Friday, December 28, 2007


Alarm Tells the Cops Where to Find the Bodies

Thanks to a suggestion by Right Wing Rocker, I'm placing an answer I made to a comment to another of my entries here on the front page for easier access. It's relevant to one of my top priorities: the right to self defense.

The comment, lamenting the irrational and very dangerous Australian version of gun control, is from MK of MK's Views and other blogs:

Yep, we here are paying the price for the fear of guns, parents out here not have an irrational fear of guns, children are taught that guns are bad, there are hysterical campaigns against having gun shops in neighborhoods. It's almost as if people think the guns walk out around killing people or something.

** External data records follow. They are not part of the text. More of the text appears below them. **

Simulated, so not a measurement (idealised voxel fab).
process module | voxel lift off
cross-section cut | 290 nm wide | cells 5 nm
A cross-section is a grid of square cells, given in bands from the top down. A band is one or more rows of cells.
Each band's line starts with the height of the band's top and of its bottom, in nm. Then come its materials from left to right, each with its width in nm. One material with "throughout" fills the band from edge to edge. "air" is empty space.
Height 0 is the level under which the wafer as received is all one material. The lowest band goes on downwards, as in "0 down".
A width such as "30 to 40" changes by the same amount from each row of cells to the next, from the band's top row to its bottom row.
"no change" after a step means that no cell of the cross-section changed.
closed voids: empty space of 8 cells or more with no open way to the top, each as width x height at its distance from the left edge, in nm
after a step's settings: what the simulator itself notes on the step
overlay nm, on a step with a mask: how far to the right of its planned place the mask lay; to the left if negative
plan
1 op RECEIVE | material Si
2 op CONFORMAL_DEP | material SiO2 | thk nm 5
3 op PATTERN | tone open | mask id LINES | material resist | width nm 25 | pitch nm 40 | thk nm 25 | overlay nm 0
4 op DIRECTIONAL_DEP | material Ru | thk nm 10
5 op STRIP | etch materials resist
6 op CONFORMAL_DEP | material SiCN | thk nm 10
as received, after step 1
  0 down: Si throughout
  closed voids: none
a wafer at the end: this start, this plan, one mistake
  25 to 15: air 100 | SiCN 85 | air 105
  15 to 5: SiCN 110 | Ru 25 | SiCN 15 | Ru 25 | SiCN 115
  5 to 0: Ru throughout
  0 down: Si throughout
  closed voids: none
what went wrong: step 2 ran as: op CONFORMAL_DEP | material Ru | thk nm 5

The crime rate might be rising in Australia but i doubt the people will see the only answer.

My answer to the comment is as follows:

There's a tv ad by a home alarm firm here in the Stalag. It shows a thuggy looking guy breaking into a house, with a woman and a child cowering in a nearby room. The alarm goes off. The thug flees at the sound.

At that moment, the phone rings; it's a dispatcher from the alarm company. "Are you all right?" says the dispatcher.

"Somebody just broke in," she answers, looking like a rabbit under the gaze of a coyote.

"We'll be right there." he answers. She, of course, looks relieved.

I always ask, aloud, of whoever I happen to be with, "Lady, where's your gun? Don't you think enough of your child to want to protect him? In real life, the thug might not flee."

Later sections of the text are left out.